Sometimes picking a coach of the year is a No-Brainer.
Tom Crean has guided Indiana to the outright Big Ten title. Despite losing a key player to injury (James Blackmon Jr.) and having a roster that wasn’t attracting a lot of championship attention going into the league race, and despite having a team that seems to be short of quality big men, the Hoosiers have won.
They have done it in a conference that had three teams spend weeks ranked among the nation’s top 10 teams—and IU wasn’t one of them.
While Michigan State has had its usual ups and downs, and while Iowa and Maryland have faded down the stretch, Indiana, which was supposed to be the team that declined, has gotten better.
Crean also has turned in this remarkable performance in a year when there were grumbles around a restless Hoosier Nation that was beginning to question him.
Hats off to Crean. This is his best coaching job at Indiana.
That said, Greg Gard is the Big Ten coach of the year. With his career on the line, with a seemingly vulnerable roster, Gard has molded a success that will be long remembered in the Badger world and beyond.
The Badgers were beyond messy when Bo Ryan retired and handed Gard the interim reins on Dec. 15. Their 7-5 mark included losses to Western Illinois and Milwaukee—and even the most optimistic of Wisconsin fans had to be thinking the Badgers’ run of 17 straight NCAA tournament appearances was going to end.
That was even more true when the Badgers started 1-4 in Big Ten play to slip to 9-9 overall.
Since then, they have won 10 of 11 to climb into a tie for second place. That run includes three wins over top-10 teams, two of them on the road.
To say the future is looking bright is putting it mildly. Reports are surfacing that Wisconsin wants to lock up Gard, 42, with a long-term contract.
Readers of this space know that I was skeptical of Gard earlier this season. That’s a product of commissioners, athletic directors, coaches and other experts who have emphasized to me for years that it’s difficult to judge a first-year coach.
But this is a rare exception. Rebuilding a young team that has lost anchors like Frank Kaminsky, Sam Dekker and Josh Gasser is no small task. And Gard has done that.
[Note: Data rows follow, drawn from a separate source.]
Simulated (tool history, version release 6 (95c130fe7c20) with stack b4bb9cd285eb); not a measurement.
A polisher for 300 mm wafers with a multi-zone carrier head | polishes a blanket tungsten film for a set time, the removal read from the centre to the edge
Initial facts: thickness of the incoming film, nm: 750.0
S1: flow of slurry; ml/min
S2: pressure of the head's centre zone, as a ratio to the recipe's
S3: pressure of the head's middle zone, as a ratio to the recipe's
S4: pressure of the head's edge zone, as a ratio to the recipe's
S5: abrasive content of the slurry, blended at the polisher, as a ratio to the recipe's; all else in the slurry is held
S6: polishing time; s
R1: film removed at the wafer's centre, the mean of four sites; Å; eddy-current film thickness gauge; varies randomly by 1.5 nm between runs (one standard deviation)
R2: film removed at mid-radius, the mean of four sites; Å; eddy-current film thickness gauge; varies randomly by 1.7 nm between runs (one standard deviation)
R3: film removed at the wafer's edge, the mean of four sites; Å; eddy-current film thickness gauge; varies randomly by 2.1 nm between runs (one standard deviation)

Veterans Bronson Koenig and Nigel Hayes were great places to start. But as we saw in December, they were not nearly enough.
Under Gard, big man Ethan Happ has blossomed into a Freshman of the Year candidate. Juniors Zak Showalter and Vitto Brown are important contributors.
And freshman Khalil Iverson and sophomore Jordan Hill are developing in a way that is encouraging for the future. Iverson will get much better at dunking—and decision-making.
The Wisconsin formula hasn’t changed in the transition from Gard to Ryan. The Badgers are 12th in Big Ten scoring (69.1) and second in points allowed (64.0) behind Michigan State.
In just about any other year, Big Ten Coach of the Year would belong to Crean.
This is not any other year. This is looking like the start of a new era at Wisconsin. Replacing a coach, let alone a legend, is never easy. Gard is making it look seamless.